Finding suburbs in an address string using difflib module. Important that index position in string is recorded along with the suburb. Therefore storing suburb and index. At this point I get a different index for the two word suburb matches (Lower Hutt and Point Howard) The print statement shows this.
import difflib
# Sample address line with multiple suburbs
addressLine = '15 Long St,Lower Hutt, Wool Merch Sorter Newby Road, Point Howard Captain Short St, Eastbourne, Farmer'
# print("address line:",addressLine)
# A list of the separate words of addressLine
splits = []
# Provide a ref list of correct suburb spelling
burbRefs = ['Days Bay', 'Eastbourne', 'Lowry Bay', 'Lower Hutt', 'Point Howard', 'Wainuiomata', 'York Bay']
# A place to store found suburbs and string positions as tuples
burbList = ()
# Replace all commas, in the copied string, with spaces to treat each word equally
addressLine = addressLine.replace(',',' ')
# For a double space remove one of the spaces
addressLine = addressLine.replace(' ',' ')
# Begin by splitting the string, loaded from the list, using spaces (most reliable method)
splits = addressLine.split(' ')
print("splits check:",splits)
# Load each string token from list of strings
for i in range(len(splits)):
# Test for a suburb - difflib returns a list with a single string if found
burbResult = difflib.get_close_matches(splits[i], burbRefs, n=1)
print("index",i,"split",splits[i],"burb result:", burbResult)
# If test for suburb successful
if burbResult != []:
# print("Suburbs found:",burbResult[0],"index:",i)
# Extract string from list
burb = burbResult[0]
# Store the suburb and string index where found
burbList += burb,i
# Re-initialize result variable
burbResult = ''
Output:
splits check: ['15', 'Long', 'St', 'Lower', 'Hutt', 'Wool', 'Merch', 'Sorter', 'Newby', 'Road', 'Point', 'Howard', 'Captain', 'Short', 'St', 'Eastbourne', 'Farmer']
index 0 split 15 burb result: []
index 1 split Long burb result: []
index 2 split St burb result: []
index 3 split Lower burb result: ['Lower Hutt']
index 4 split Hutt burb result: []
index 5 split Wool burb result: []
index 6 split Merch burb result: []
index 7 split Sorter burb result: []
index 8 split Newby burb result: []
index 9 split Road burb result: []
index 10 split Point burb result: []
index 11 split Howard burb result: ['Point Howard']
index 12 split Captain burb result: []
index 13 split Short burb result: []
index 14 split St burb result: []
index 15 split Eastbourne burb result: ['Eastbourne']

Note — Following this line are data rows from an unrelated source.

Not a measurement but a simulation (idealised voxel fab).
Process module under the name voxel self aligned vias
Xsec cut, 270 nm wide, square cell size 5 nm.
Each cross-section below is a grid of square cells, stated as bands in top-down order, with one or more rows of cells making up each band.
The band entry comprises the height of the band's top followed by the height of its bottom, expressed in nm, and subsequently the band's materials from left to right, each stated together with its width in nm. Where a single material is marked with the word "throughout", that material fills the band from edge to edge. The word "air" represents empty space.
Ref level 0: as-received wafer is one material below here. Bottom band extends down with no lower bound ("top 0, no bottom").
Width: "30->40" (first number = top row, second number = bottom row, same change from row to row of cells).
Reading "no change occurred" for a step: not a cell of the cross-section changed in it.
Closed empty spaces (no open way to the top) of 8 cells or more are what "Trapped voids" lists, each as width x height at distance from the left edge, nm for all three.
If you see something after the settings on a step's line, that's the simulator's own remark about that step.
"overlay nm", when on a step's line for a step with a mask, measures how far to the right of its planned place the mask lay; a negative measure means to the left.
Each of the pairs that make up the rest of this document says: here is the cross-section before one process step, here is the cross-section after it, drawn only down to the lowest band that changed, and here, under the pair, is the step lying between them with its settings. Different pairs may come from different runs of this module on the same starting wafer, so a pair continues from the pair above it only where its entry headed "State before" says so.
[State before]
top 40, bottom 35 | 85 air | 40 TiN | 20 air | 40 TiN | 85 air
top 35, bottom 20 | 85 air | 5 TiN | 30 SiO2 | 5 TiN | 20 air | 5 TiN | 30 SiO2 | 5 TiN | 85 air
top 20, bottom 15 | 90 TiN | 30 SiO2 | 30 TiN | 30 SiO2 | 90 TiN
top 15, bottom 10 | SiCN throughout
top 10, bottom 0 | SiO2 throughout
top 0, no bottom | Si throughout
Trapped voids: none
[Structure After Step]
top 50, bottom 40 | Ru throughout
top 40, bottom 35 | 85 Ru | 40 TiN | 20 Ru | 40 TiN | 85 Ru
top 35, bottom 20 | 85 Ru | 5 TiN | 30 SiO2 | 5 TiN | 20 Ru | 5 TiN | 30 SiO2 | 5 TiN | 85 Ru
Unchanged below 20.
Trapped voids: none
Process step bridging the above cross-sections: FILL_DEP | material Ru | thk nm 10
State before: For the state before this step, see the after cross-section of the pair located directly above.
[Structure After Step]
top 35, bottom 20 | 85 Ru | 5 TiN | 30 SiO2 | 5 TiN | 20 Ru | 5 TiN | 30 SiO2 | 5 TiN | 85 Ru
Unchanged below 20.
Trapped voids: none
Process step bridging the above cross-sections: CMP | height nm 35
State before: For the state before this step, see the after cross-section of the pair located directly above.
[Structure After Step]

index 16 split Farmer burb result: []
With reference to the docs The word arg to difflib is the split[i]. However the example is using two words. But joining the words with an underscore is not an option. The possibilities argument is a matching double word in burbRefs. The third arg n=1is the maximum number of close matches to return.
Why is the index for Point Howard 11 when it should be 10 if consistent with the other double word Lower Hutt?